Basis of residence in a divorce

Let's say that the home was purchased in your joint names for $100,000, is now worth $400,000 and you let your spouse get the home as long as you get $400,000 in other assets. You might think that the law would consider you to be selling your one-half interest in which you have a basis (yardstick for measuring gain or loss) of $50,000 (one-half of the home's original purchase price) to your spouse for her $200,000 share of the other assets. Fortunately, the law does not work that way. You don't recognize any gain on a transfer to a spouse or former spouse that is 'incident to divorce.'

While this treatment would be favorable for you in our posited example, there is somewhat of a downside for your spouse. If there were a sale, your spouse's basis in the home would be $250,000 consisting of $50,000 for the original one-half interest and $200,000 for the purchased interest. The result would be that if your spouse sold the home for $400,000 she would only have a $150,000 capital gain. However, because the transfer to your spouse is not considered a sale, your spouse's basis is limited to the original $100,000 purchase price.

This rule, called a carryover over basis rule, because the original basis carries over to the recipient spouse, applies whether the home was originally owned by both spouses as tenants by the entirety, joint tenants with right of survivorship, tenants in common or community property or a similar form of ownership, or by one spouse alone. The rule also applies regardless of who gets the house and whether or not the recipient pays any consideration to the other spouse. Actually, the nonrecognition of gain rule and carryover basis rule apply to most types of property transferred in divorce.
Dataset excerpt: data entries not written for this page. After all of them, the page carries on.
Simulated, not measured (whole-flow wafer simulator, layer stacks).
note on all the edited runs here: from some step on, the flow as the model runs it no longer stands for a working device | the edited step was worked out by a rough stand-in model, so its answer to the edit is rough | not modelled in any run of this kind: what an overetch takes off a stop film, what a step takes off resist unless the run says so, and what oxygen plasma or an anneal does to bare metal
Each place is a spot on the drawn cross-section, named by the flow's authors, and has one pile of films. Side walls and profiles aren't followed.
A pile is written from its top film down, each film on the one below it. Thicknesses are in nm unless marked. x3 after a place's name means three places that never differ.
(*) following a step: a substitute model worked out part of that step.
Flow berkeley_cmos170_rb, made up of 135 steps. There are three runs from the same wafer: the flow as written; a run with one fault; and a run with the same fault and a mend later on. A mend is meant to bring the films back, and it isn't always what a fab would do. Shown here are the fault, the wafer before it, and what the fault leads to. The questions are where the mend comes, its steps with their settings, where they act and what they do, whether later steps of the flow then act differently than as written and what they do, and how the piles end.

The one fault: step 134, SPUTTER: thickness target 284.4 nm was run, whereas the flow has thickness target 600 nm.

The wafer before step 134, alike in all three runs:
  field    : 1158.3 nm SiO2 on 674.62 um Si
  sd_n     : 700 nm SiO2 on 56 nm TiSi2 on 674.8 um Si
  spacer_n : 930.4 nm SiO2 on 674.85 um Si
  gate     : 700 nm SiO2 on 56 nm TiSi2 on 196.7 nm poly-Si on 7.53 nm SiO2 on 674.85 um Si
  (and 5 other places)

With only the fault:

Divorcing spouses should obviously consider the impact of the carryover basis rule on their potential future tax liability when negotiating their settlement. In our example, you have $400,000 in cash and your spouse has a house worth $400,000 but your spouse faces a $300,000 tax gain when she sells the home. Under the exclusion that applies to gain from the sale or exchange of a principal residence, your spouse may be able to exclude up to $250,000 of gain ($500,000 for certain joint filers) from her gross income when she sells the home. Still, your spouse may insist that you should get less than $400,000 to equalize the fact that she could face tax down the road.